Nodes in Docprompt

Overview

In Docprompt, nodes are fundamental structures used to represent and manage documents and their pages. They provide a way to store state and metadata associated with documents and individual pages, enabling advanced document analysis and processing capabilities.

Key Concepts

DocumentNode

A DocumentNode represents a single document within the Docprompt system. It serves as a container for document-level metadata and provides access to individual pages through PageNode instances.

class DocumentNode(BaseModel, Generic[DocumentNodeMetadata, PageNodeMetadata]):
    document: Document
    page_nodes: List[PageNode[PageNodeMetadata]]
    metadata: Optional[DocumentNodeMetadata]

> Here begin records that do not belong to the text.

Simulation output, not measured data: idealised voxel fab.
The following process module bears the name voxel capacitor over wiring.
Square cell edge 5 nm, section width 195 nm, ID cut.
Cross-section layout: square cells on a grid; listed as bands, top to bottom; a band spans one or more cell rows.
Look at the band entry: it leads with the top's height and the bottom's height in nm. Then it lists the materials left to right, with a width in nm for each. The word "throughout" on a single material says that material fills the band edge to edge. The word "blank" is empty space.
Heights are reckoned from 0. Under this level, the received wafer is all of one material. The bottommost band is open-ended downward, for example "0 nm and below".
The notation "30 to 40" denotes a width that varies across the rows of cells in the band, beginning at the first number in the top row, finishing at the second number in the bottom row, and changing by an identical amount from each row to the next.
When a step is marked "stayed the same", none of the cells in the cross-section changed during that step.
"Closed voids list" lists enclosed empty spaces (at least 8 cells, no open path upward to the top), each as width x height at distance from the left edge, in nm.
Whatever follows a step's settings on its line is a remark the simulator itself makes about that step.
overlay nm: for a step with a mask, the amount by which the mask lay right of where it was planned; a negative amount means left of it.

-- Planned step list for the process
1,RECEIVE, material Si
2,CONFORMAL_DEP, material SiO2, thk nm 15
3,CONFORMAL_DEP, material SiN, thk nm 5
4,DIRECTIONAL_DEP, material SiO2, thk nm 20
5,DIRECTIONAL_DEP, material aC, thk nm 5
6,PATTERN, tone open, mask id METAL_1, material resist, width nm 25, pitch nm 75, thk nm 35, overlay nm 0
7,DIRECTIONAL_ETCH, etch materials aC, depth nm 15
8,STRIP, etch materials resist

Key features: - Stores a reference to the underlying Document object - Maintains a list of PageNode instances representing individual pages - Allows for custom document-level metadata - Provides access to a DocumentProvenanceLocator for efficient text search within the document

PageNode

A PageNode represents a single page within a document. It stores page-specific information and provides access to various analysis results, such as OCR data.

class PageNode(BaseModel, Generic[PageNodeMetadata]):
    document: "DocumentNode"
    page_number: PositiveInt
    metadata: Optional[PageNodeMetadata]
    extra: Dict[str, Any]
    ocr_results: ResultContainer[OcrPageResult]

Key features: - References the parent DocumentNode - Stores the page number - Allows for custom page-level metadata - Provides a flexible extra field for additional data storage - Stores OCR results in a ResultContainer

Usage

Creating a DocumentNode

You can create a DocumentNode from a Document instance:

from docprompt import load_document, DocumentNode

document = load_document("path/to/my.pdf")
document_node = DocumentNode.from_document(document)

Working with OCR Results

After processing a document with an OCR provider, you can access the results through the DocumentNode and PageNode structures:

from docprompt.tasks.ocr.gcp import GoogleOcrProvider

provider = GoogleOcrProvider.from_service_account_file(
    project_id=my_project_id,
    processor_id=my_processor_id,
    service_account_file=path_to_service_file
)

provider.process_document_node(document_node)

# Access OCR results for a specific page
ocr_result = document_node.page_nodes[0].ocr_results

Using DocumentProvenanceLocator

The DocumentProvenanceLocator is a powerful tool for searching text within a document:

# Search for text across the entire document
results = document_node.locator.search("John Doe")

# Search for text on a specific page
page_results = document_node.locator.search("Jane Doe", page_number=4)

Benefits of Using Nodes

Separation of Concerns: Nodes allow you to separate the core PDF functionality (handled by the Document class) from additional metadata and analysis results.
Flexible Metadata: Both DocumentNode and PageNode support generic metadata types, allowing you to add custom, type-safe metadata to your documents and pages.
Result Caching: Nodes provide a convenient way to cache and access results from various analysis tasks, such as OCR.
Efficient Text Search: The DocumentProvenanceLocator enables fast text search capabilities, leveraging OCR results for improved performance.
Extensibility: The node structure allows for easy integration of new analysis tools and result types in the future.

By using the node structure in Docprompt, you can build powerful document analysis workflows that combine the core PDF functionality with advanced processing and search capabilities.